Concerning Hale, Martin notes that he was executed as a spy on Long Island, in 1776, "without shadow of a trial; denying him the use of a Bible or the assistance of a clergyman in his last moments, and destroying the letters he had written to his widowed mother and other relations.
André, on the other hand and according to Martin, was brought to headquarters, "where he was examined, condemned and executed". He continues: "He was an interesting character. There has been a great deal said about him, but he was but a man, and no better, nor had he better qualifications than the brave Captain Hale, whom the British commander caused to be executed as a spy." He reports that André was afforded "every indulgence allowed him that could be granted with propriety".
Martin closes the book on the matter with a harsh, "[L]et all who pity André so much, look at it and be silent."
Reading the quick account from a soldier who himself laid eyes on André is chilling. With some four years separating the two executions, much had changed in the war. With some 240 years passing between then and now, it is interesting to consider the decisions that were made so long ago.

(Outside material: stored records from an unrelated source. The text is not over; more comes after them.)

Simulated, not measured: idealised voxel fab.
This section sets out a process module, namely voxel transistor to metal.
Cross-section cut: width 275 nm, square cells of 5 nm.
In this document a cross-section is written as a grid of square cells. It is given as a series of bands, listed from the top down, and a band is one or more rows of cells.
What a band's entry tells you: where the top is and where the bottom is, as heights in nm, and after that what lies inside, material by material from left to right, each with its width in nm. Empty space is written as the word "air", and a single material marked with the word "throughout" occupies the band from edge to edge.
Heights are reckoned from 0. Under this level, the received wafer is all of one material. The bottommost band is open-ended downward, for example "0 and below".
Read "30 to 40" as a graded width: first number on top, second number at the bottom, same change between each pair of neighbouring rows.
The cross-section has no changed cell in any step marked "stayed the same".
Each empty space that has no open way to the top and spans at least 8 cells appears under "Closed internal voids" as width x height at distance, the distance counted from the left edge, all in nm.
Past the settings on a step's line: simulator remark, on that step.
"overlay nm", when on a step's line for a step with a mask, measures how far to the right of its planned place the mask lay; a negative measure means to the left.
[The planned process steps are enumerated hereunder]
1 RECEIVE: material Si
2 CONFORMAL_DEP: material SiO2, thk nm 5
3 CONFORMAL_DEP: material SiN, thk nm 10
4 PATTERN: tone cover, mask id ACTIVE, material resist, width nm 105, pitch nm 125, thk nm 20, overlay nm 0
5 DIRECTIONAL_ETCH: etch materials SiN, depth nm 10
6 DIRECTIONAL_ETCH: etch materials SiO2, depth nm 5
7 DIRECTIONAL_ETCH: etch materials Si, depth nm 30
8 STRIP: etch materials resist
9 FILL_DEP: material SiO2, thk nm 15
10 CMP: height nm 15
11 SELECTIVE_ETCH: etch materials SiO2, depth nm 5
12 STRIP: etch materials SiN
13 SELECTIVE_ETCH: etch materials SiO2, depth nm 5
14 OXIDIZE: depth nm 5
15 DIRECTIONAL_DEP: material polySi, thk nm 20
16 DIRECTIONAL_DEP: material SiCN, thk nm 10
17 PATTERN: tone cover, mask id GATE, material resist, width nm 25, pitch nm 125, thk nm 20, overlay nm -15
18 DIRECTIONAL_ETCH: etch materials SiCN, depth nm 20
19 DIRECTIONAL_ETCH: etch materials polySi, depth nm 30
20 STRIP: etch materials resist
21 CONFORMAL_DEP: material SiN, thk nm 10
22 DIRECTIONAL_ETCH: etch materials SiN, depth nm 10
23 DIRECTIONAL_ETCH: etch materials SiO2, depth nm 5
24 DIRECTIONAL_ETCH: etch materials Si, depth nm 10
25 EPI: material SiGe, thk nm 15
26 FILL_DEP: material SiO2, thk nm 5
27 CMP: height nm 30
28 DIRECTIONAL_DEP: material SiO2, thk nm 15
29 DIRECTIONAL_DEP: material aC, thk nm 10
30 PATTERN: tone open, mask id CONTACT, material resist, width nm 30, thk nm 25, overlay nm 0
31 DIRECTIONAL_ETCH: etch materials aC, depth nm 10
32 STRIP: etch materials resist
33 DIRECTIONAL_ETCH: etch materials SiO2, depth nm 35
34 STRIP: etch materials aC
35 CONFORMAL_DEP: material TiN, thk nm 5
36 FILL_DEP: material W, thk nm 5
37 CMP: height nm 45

As Joseph Plumb Martin notices, each "but a man, and no better". That includes the lowest private to the highest general. I continue to discover that even the men and women we regard as our heroes are greatly flawed and make mistakes, and I cannot imagine the torments they must have experienced that caused history to unfold in just the manner that it did. We do well to recognize that the same is true of today's leaders and citizens are faced with the same hard choices. They, too, deserve our patience and support to make the best ones for our time.